However, the conclusions we should draw from London 2012 are not wholly negative – throughout the Games, substantial sections of the British public embraced the volunteer spirit, willingly donating their time to contribute to the organisation of the event. These individuals were not merely important from an organisational perspective, but – as anyone who visited any of the venues will understand – enriched the emotional aspect of the Games, approaching their roles with professionalism, warmth and earnestness. In the process, they reflected the value of community and – unwittingly, of course – conformed to the Prime Minister’s ephemeral “Big Society” concept.

The “Big Society” was, and is, a fantastic idea that was neither properly developed, nor properly communicated. At its core, it seeks to repudiate the atomistic vision of society that encapsulated the 1980s, and extols the values of active civil engagement. An indirect descendant from Robert Putnam’s seminal research into the decline of social organisations in America, it means that society is stronger, more harmonic, and more cohesive, when individuals collaborate. When we do engage in social organisations (Putnam’s research focussed on bowling leagues), our social capital is augmented, promoting interaction among individuals and a heightened sense of civil responsibility. Economic and non-economic benefits alike are, in this way, lubricated by the development – or, rather, re-development – of collectives and cooperatives.

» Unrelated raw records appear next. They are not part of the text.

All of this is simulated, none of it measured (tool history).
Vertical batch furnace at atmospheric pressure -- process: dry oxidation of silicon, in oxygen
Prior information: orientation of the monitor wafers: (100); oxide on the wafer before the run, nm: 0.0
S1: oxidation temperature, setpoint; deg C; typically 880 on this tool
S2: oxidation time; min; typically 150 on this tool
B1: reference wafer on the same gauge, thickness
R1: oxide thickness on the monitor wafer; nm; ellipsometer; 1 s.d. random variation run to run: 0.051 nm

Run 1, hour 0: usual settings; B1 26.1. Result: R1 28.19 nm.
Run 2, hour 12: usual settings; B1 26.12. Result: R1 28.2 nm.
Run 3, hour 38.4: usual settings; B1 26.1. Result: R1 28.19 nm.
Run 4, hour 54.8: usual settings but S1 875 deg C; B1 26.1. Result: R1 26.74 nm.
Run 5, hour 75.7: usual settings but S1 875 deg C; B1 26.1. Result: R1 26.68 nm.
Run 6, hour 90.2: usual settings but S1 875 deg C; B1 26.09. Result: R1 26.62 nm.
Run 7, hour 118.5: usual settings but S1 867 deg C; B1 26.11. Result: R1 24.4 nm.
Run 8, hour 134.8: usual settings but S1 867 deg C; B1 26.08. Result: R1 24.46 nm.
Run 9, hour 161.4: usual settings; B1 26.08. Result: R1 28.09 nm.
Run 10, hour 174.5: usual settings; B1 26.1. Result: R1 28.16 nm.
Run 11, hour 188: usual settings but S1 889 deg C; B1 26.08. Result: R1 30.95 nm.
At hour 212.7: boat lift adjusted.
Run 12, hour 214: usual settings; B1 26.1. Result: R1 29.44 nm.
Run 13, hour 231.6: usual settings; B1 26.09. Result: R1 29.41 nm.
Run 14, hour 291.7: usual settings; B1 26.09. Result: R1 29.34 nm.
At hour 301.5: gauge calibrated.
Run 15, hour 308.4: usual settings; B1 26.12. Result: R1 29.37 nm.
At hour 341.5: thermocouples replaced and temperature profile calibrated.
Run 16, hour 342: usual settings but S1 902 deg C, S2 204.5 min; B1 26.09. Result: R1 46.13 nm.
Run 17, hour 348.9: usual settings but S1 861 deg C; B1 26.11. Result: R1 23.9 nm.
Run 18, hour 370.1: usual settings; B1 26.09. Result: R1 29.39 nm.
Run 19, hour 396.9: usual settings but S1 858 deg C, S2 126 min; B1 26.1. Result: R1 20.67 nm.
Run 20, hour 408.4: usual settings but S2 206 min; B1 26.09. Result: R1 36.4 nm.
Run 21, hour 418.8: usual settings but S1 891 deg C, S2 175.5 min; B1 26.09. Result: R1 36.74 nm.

The volunteers who generously conferred their time did not deliberately grease the wheels of the Big Society; nor do they demonstrate that Mr. Cameron’s vision has been smoothly implemented – neither proposition would be correct. What they do show is that an appetite for collaboration exists; that the British people are still interested in civil engagement. This is to be positively welcomed.

Louise Mensch’s departure will benefit Westminster

She appears to be a decent person; she possesses a keen work ethic, rugged determination, and a healthy dose of charm. In any profession outside of politics, she would have excelled. Unfortunately, however, Mrs. Mensch represents everything that is wrong with the modern Conservative party and the short-comings of its’ leader – her departure from politics will benefit not only the party she represents, but the entire establishment.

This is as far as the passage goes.